HPC Cluster

Logging In

To login to the CSE HPC cluster, open an ssh connection to cse-hpc.cse.ohio-state.edu using PUTTY or another SSH client. You will be placed on one of the servers in the login pool and given a terminal that you can use to compile programs and submit jobs to run on the cluster. Please do not run intensive jobs on the login servers as these are a shared resource and not intended for running compute jobs.

Running jobs using SLURM

Interactive Jobs

Interactive jobs are used for testing, debugging, and developing your code before running it on the larger batch partition, allowing you to ensure your code will run correctly before using more computing resources.

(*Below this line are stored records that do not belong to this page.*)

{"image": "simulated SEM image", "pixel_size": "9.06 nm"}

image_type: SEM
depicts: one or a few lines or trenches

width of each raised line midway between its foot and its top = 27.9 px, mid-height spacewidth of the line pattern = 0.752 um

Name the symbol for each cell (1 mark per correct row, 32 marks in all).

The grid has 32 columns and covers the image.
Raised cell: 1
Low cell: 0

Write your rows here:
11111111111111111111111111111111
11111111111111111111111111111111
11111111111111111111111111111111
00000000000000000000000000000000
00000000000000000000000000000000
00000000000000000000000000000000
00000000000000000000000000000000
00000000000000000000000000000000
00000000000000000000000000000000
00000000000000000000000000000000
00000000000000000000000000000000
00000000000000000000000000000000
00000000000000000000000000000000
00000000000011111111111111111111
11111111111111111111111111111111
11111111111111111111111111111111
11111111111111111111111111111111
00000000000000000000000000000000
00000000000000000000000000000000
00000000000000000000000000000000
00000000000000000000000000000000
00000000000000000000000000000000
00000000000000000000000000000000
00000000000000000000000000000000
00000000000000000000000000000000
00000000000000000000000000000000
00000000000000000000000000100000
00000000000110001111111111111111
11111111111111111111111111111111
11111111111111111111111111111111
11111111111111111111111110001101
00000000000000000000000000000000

To run an interactive job:

  1. Copy any files you need to your /data/$USER folder. This folder is the only one that is mounted across all cluster nodes. If you attempt to run a job out of your /home/$USER directory, it will fail. Your /data/$USER folder has a quota of 100GB so make sure to keep only the files you need for your currently running jobs in there.
  2. Change directory to your /data/$USER folder.
  3. Run ‘salloc –p interactive –t HH:MM:SS’ to request an interactive job. This will give you a shell on the allocated machine with a time limit of HH:MM:SS. The maximum runtime of any interactive job is 4 hours.
  4. Run your command in the shell. If you would like to run your command with MPI, you will need to run it using ‘srun –mpi=pmi2 /path/to/binary’.
  5. Exit the shell using the ‘exit’ command to end your allocation and release the node.
  6. Copy any results back to your /home/$USER folder from your /data/$USER folder.

Batch Jobs

Batch jobs are used for running actual tests or experiments with your code, after any debugging has been done locally or on the interactive node, and have access to greater resources than interactive jobs.

To run a batch job:

  1. Copy any files you need to your /data/$USER folder. This folder is the only one that is mounted across all cluster nodes. If you attempt to run a job out of your /home/$USER directory, it will fail. Your /data/$USER folder has a quota of 100GB so make sure to keep only the files you need for your currently running jobs in there.
  2. Change directory to your /data/$USER folder.
  3. Create a script file for your batch job. A simple example is shown below:
  4. Run your job using ‘sbatch /path/to/script/file’. You will be given a job number when the job is submitted.
  5. Wait for your job to run. You can check the status of the queue using the ‘squeue’ command.
  6. Once your job runs, you will be able to collect your results from the slurm-JOB_NUMBER.out file.
  7. Copy any results back to your /home/$USER folder from your /data/$USER folder.
#!/bin/bash
#SBATCH –p batch –N 10 –t 1-01:01
srun –mpi=pmi2 mpiprog

The script file runs in the directory where the job is submitted by default. This batch file runs in the batch partition, with 10 allocated nodes, and a time limit of 1 day, 1 hour, and 1 minute as specified by the #SBATCH line. The script also runs an MPI program using ‘srun’. The maximum number of nodes for any batch job is 42 nodes and the maximum time limit is 2 days.
 

Additional Information

If you would like to cancel any of your running or pending jobs, you can cancel them using ‘scancel JOB_NUMBER’.

Remember that the cluster will backfill smaller jobs into the spaces between larger jobs. You should only request the resources (i.e. number of nodes and runtime) you need for your job to increase the chance that your job will be scheduled.

More information for running commands under SLURM can be found in the man pages for each command and on the SLURM web page

Using LMod to load the MPI module

  1. To load the MPI module, run ‘module load mpi/mvapich2-2.3.2-x86_64’. This will add tools like ‘mpicc’ (MPI C Compiler) and other helpful tools to your path so you can use them.
  2. To unload the module, run ‘module unload mpi/mvapich2-2.3.2-x86_64’.